Telemetry FAQ

Telemetry is the observability pipeline that powers the logs and traces you see in the Chalk dashboard: the structured-logs view, the query-logs view, and the Trace tab on the Online Query page. It runs entirely inside your Kubernetes cluster, and almost all of it is configurable under Settings > Shared Resources > Telemetry. This page answers the most common questions about why telemetry might not behave as expected, and how to resolve them yourself.

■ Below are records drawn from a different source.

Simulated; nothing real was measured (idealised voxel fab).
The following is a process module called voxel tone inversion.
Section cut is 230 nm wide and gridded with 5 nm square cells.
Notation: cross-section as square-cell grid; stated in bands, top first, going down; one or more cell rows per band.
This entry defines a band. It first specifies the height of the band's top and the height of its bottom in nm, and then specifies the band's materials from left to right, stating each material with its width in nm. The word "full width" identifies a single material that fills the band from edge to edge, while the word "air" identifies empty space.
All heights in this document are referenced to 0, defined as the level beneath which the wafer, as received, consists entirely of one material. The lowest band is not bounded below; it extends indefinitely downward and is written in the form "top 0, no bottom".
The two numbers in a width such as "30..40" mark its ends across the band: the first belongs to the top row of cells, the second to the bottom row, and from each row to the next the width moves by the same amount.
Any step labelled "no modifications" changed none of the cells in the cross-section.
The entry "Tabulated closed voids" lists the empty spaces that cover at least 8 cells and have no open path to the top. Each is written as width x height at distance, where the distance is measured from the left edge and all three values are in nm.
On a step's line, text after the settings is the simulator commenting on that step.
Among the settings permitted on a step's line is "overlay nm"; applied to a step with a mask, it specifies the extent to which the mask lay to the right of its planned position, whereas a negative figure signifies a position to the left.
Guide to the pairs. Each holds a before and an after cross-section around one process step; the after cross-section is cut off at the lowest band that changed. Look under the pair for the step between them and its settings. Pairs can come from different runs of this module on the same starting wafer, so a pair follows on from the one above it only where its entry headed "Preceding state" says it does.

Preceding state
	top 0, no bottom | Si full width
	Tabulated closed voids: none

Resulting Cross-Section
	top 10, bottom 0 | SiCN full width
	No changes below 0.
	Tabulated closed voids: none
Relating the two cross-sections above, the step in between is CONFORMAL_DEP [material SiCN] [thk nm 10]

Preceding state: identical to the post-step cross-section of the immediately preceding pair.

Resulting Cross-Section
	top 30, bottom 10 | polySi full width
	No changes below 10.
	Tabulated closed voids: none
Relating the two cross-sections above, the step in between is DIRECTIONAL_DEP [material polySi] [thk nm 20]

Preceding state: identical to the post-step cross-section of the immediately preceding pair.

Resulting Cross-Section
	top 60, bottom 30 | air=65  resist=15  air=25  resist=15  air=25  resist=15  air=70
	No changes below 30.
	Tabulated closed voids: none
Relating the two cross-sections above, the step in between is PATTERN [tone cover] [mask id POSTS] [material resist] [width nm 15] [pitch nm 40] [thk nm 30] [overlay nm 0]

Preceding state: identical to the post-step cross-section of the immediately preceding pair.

Telemetry covers logs and traces, not metrics. Metrics flow through a separate pipeline (the Metrics Database / TimescaleDB) configured under Settings > Shared Resources > Metrics Database. If a metric or chart is missing, see Metrics Monitor and Metrics Export instead.

How telemetry works

Logs and traces flow through four stages, all running in your cluster in the chalk-telemetry namespace:

Collector (OpenTelemetry or Vector) → Aggregator → ClickHouse → Dashboard

The collector receives logs and traces emitted by the engine and resolvers. These pods are named chalk-collector-*.
The aggregator batches and forwards them. This pod is named chalk-telemetry-aggregator-*.
ClickHouse is the database that stores the logs and traces. This is the clickhouse-0 pod. Traces have a default TTL of 7 days, which Chalk shortens automatically as storage fills.
The dashboard reads from ClickHouse to render the logs views and the Trace tab.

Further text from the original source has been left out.